Thomas Lee, private-equity pioneer, is dead at age 78
Thomas H. Lee, a privateequity investor famed for orchestrating the takeover of Snapple in the 1990s, has died, a family spokesperson said Thursday.
The billionaire Lee, 78, founded his namesake Boston company in 1974, far before the heyday of so-called leveraged buyouts. He and his contemporaries made their mark borrowing heavily and using the funds to push around — and acquire — midsize companies.
The Snapple deal, in 1992, was emblematic of how lucrative the approach could be. Thomas H. Lee Partners bought the beverage company for $135 million and sold it to a competitor, Quaker Oats, just two years later for $1.7 billion.
“Tom was an extraordinary individual ... a pioneer in private equity who became an industry icon,” Scott Sperling, a co-CEO of Thomas H. Lee Partners, wrote in an email Thursday night. “He was an incredibly gracious and generous man who was committed to his family and community.”
A Harvard University graduate, Lee was first a securities analyst and later a banker before starting his company roughly a decade into his career. Though his company never became as famous as rivals like Kohlberg Kravis Roberts or Drexel Burnham Lambert, Lee had an enviable track record. He invested some $15 billion through hundreds of transactions over his career, his family said.
Among his best-known buyouts was the 2003 acquisition of Warner Music from an ailing Time Warner. The move made headlines, if not profits. Lee's investor consortium bought the company for $2.6 billion, but took it public a year later for a shade less.
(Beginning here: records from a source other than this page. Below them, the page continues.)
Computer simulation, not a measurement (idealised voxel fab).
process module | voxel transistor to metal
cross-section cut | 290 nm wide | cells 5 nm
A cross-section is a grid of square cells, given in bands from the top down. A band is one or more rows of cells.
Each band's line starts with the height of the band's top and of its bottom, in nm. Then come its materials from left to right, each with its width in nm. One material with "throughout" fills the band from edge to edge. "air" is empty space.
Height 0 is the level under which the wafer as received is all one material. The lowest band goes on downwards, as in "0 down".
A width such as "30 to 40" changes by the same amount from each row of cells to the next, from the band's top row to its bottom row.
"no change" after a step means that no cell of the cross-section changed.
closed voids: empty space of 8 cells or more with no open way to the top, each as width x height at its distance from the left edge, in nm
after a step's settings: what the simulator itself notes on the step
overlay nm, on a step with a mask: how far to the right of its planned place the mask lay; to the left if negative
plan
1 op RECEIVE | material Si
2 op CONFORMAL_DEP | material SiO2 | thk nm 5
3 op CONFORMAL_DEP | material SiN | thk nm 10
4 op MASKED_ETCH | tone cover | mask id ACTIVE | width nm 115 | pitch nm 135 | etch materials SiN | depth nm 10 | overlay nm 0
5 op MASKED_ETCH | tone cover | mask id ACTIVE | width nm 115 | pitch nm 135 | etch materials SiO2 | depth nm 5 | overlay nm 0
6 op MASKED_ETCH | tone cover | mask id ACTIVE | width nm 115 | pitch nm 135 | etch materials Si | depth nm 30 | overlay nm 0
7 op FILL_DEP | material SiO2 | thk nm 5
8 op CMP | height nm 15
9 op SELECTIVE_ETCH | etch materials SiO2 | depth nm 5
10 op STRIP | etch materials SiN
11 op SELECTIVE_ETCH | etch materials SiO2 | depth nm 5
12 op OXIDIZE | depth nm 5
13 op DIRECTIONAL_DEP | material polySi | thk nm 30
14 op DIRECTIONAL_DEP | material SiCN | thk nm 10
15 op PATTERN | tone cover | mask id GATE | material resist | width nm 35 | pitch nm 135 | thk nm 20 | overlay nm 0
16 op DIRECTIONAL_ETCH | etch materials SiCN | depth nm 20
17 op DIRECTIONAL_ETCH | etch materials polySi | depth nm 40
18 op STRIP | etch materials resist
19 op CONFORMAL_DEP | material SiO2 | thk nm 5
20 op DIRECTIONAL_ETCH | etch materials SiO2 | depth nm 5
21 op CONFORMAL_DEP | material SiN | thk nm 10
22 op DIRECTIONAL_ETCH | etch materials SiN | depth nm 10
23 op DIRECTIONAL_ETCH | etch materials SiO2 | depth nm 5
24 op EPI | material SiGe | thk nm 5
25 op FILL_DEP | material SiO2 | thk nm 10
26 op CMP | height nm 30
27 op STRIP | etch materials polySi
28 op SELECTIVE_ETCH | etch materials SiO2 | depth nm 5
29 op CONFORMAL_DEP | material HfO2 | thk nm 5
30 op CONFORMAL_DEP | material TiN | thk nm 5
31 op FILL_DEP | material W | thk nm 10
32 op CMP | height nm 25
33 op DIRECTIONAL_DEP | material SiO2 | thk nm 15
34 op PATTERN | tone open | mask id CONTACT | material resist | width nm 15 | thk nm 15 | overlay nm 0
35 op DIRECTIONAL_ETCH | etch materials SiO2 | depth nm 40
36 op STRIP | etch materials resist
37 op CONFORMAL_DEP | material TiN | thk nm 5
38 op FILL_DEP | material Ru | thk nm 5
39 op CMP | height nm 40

Not long after, the company was forced to completely write off its investment in the collapsed commodities broker Refco, causing hundreds of millions of dollars in losses.
Lee stepped down from his company in 2006 amid reported disagreements with its executives. He remained a prominent philanthropist in New York City.
He also continued to invest under a new shingle, giving credence to the nickname he assigned himself: Lee went by Tomcat, he said at a 2014 event, because he had “nine different lives.”